Kudashkina Ekaterina

Interview with Gareth Jenkins – a senior associate fellow with the Silk Road Studies Program and Turkey Initiative with Jones Hopkins University.

Mr. Jenkins, thank you very much for joining us. So, what are your impressions of the visit?

They talked mostly about trade and I think they expressed a desire to boost it, bilateral trade at the moment is 24 billion and they are talking about quadrupling it to a hundred billion. But of course the problem of course concerns China most is that Turkey has got a huge imbalance in trade. So, I heard they discussed how to try to boost Turkish exports but things are going to be extremely difficult.

Something they also touched but don’t went into details is whether there would be any cooperation with China on building a nuclear power plant. You know that Russia was going to build the first one in Turkey but Turkey wants a second one, so I think they also discussed that, conducted preliminary discussions. But mostly I think it was to do with the economics. And the two countries are far apart on the issues like Syria for example, so I don’t think that was really addressed very much.

Do I get it right that it is the first visit by Mr. Xi in his capacity as a future Chinese leader to Turkey?

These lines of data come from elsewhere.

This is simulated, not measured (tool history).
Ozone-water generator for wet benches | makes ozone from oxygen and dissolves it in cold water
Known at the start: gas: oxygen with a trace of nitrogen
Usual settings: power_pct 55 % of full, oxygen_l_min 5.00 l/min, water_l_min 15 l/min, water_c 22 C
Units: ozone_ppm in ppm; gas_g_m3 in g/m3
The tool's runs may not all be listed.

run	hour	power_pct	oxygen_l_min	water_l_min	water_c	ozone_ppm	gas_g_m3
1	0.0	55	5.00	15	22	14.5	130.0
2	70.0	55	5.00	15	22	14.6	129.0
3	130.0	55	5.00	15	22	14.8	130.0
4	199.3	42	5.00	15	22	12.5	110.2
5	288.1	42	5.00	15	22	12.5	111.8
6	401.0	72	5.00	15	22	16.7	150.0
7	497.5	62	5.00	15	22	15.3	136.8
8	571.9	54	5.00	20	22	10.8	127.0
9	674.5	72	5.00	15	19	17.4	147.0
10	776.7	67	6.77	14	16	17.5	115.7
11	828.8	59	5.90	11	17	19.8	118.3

If you go a couple years back, to July 2009, there was a lot of anti-Chinese feelings in Turkey because of the suppression of the unrest by the Uyghur minority in China, and then a Turkish Prime Minister accused the Chinese of genocide. So, relations were very chilly in mid 2009 and if you compare it with that – it actually gone off very well. And it hasn’t got a lot of coverage in a Turkish press because most of all what they discussed was economics which doesn’t get a lot of headlines.

But could it be that they really omitted discussions on issues like Syria or Iran for instance?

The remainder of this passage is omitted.